Nandini: Suicide has been described as “psyche ache” or intolerable psychological pain. For the suicidal person, death by suicide is preferable to the agony of living in pain. The American Association of Suicidology says, “The primary goal of suicide is not to end life; but end pain.” After researching on suicide, what have you concluded on the same?  

Nandini: According to the World Health Organization (WHO), globally, 800,000 people die by suicide every year. Every 40 seconds, someone in the world dies by suicide. Every 41 seconds, a family is left to make sense of it. Like me. Millions like me. However, people who die by suicide are not mere faceless nameless statistics.
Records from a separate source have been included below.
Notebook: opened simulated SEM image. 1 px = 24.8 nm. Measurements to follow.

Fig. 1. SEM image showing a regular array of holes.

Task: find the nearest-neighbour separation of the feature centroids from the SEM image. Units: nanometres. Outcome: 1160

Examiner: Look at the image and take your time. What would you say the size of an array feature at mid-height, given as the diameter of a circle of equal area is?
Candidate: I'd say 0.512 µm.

Suicide has been aptly described as a “death like no other.’ A suicide is sudden, violent, shocking, traumatic, and unanticipated. A self-inflicted death, suicide violates fundamental norms of self-preservation in all living beings. Why do some of our loved ones choose to kill themselves? This eternal puzzle wrapped in mystery and enigma, unfortunately, shapes the trajectory of suicide grief.

Jeffery Jackson, who had lost his wife to suicide, writes in A Handbook for Survivors of Suicide, ‘For the person you lost, the pain is over. Now it’s time to start healing yours. You are a “survivor of suicide”, and as that unwelcome designation implies, your survival—your emotional survival—will depend on how well you learn to cope with your tragedy. The bad news: surviving this will be the second worst experience.’

The grief following a death by suicide is traumatic.  It has been aptly described as ‘grief with its volume turned on.’

A suicide is the only death in which those who survive the loss are compelled to deny, hide, or invent a socially acceptable reason for the cause of death. Because suicide is a social, cultural, and religious taboo, we are overcome by overwhelming shame and embarrassment.  We therefore seek to ‘reinvent’ the mode of death in a desperate attempt to reclaim a sense of honour, both for deceased, our family and ourselves.

Serendipitously, I stumbled upon the Bill of Rights for survivors of suicide loss:

Suicide Loss Survivors’ Bill of Rights

  • I have the right to be free of guilt.
  • I have the right not to feel responsible for the suicide death.
  • I have the right to express my feelings and emotions, even if they do not seem acceptable, as long as they do not interfere with the rights of others.
  • I have the right to have my questions answered honestly by authorities and family members.
  • I have the right not to be deceived because others feel they can spare me further grief.
  • I have the right to maintain a sense of hopefulness.
  • I have a right to peace and dignity.
  • I have the right to positive feelings about the one I lost through suicide, regardless of the events prior to or at the time of the death.
  • I have the right to retain my individuality and not be judged because of the suicide death.
  • I have the right to seek counselling and a support group to enable me to honestly explore my feelings to further the acceptance process.
  • I have the right to reach acceptance.
  • I have the right to a new beginning.
  • I have the right to be.

Shame is a universal emotion. All of us experience shame at some point in our lives. However, in the context of suicide loss, shame acquires unexplored dimensions and implications. A person experiencing shame will downsize and altogether deny the reality of their experience by disowning their stories, for shame makes one feel small, flawed, and unworthy.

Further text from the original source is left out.